Jury in double murder trial of Ruth Lawrence given option of returning majority verdict
Alison O'Riordan
The jury in the trial of Ruth Lawrence, who stands accused of shooting a drug dealer and working "as a unit" with her boyfriend to murder him and another man, has been given the option of returning a majority verdict.
The panel of four men and eight women began considering their verdict on Thursday afternoon and has spent a total of eight hours and 21 minutes over three days deliberating in their jury room in the Criminal Courts of Justice building.
The five-week trial has heard that Ms Lawrence was extradited from South Africa to face trial in 2023, nearly a decade after the bodies of Anthony Keegan (33) and Eoin O'Connor (32) were found on a lake island in the midlands.
Ms Lawrence (46), who is originally from Clontarf in Dublin but with an address at Patricks Cottage, Ross, Mountnugent in Co Meath has pleaded not guilty to murdering Mr Keegan and Mr O'Connor at an unknown location within the State on a date between April 22nd, 2014 and May 26th, 2014, both dates inclusive.
At 2.24pm today the panel handed up a note to Mr Justice Tony Hunt asking how they should proceed if they were not "unanimous on a verdict" and when they could "use" the alternative verdict of "guilty of assisting an offender".
The judge said he was able to provide them with further guidance given they had been deliberating for six hours and 50 minutes at that stage. He said it was appropriate for them to move on to the next stage and he could accept a majority verdict on one or both counts, provided at least ten of them agreed.
There are three verdicts the jury can return in relation to each of the two murder charges against Ms Lawrence, namely; guilty of murder, not guilty of murder but guilty of assisting an offender or not guilty.

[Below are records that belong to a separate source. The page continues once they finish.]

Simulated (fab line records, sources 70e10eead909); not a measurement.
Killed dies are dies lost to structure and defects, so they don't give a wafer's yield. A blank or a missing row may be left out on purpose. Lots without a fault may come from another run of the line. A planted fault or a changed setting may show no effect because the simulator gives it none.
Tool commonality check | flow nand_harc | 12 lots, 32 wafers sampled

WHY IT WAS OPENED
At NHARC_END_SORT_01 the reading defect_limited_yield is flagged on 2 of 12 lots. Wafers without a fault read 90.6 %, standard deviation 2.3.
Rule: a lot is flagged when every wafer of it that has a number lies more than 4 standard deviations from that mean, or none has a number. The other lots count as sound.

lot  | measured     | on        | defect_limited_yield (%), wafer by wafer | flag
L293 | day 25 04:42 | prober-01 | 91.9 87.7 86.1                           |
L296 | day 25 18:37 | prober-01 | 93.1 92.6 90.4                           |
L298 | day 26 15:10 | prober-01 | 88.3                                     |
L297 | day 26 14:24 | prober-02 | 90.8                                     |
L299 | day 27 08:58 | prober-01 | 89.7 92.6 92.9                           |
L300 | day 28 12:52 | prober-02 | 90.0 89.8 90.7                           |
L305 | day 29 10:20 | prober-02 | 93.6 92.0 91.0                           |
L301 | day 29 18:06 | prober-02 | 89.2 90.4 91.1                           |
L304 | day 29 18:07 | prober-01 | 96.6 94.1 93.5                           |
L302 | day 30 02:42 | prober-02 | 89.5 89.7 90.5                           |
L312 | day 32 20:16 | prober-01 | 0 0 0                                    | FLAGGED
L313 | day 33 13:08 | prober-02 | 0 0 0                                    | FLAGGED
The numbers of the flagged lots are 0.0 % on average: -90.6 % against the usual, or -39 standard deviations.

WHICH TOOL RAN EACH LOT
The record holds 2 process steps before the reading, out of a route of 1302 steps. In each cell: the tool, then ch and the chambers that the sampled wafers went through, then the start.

In his charge, the judge said the panel could return alternative verdicts of assisting an offender if they found the prosecution had not made out their case beyond a reasonable doubt that Ms Lawrence was part of a joint enterprise to murder the two men.
Addressing the jury this afternoon as to when they could use the alternative verdict of "guilty of assisting an offender", the judge said this was a "fall back" as they were initially asked to deliberate on murder verdicts on a separate basis. He said the alternative verdict only arose if they were satisfied Ms Lawrence was not guilty on the murder charges. "It can't be used as a substitute or a broker verdict," he added.
The judge said the verdict of "not guilty simpliciter" was open to them but "on the run of the case that's a theoretical consideration".
He told the jury that anything lower than a 10-2 majority was not a verdict and if it could not be moved by further discussion then to come back and tell him.
The jury asked to go home for the evening at 4pm, which Mr Justice Hunt said they were fully entitled to do. He said he assumed they had not reached a verdict on which at least ten of them agreed and asked them to return to the Central Criminal Court tomorrow morning.
The trial has heard that two protected witnesses - father and daughter Jason and Stacey Symes - came forward to An Garda Siochana in 2014 and gave voluntary statements about the alleged involvement of Ms Lawrence and her boyfriend, South African national Neville van der Westhuizen, in the murders of the two men.
Stacey Symes gave evidence to the trial that Ms Lawrence told her that she had shot Mr O'Connor "but it went wrong", so her boyfriend Neville "took over". The witness also said that she and her father were asked to help move the bodies of the two men.
Michael O'Higgins SC with Jane Horgan-Jones BL, prosecuting, told the jury in his closing address that Ms Lawrence and her boyfriend had acted as "a unit and a tag team" to "lure" drug dealer Eoin O'Connor to their home to murder him in a "highly calculated" crime.
The State contends that Mr van der Westhuizen also shot Mr Keegan while "acting as a team" with Ms Lawrence, making both guilty of murder.
Whereas in his closing speech Patrick Gageby SC alongside Sarah Connolly BL, for the defence, said father and daughter Jason and Stacey Symes - the two key witnesses in the case - painted themselves as "innocents abroad" and had downplayed their own roles. He said they could not be trusted to convict Ms Lawrence of murdering the two men, telling the jury that: "they played the system and they tried to play you"
In his opening address, Mr O'Higgins said the evidence will be that Mr O'Connor sold drugs to Neville van der Westhuizen, who owed the deceased man in the region of €70,000.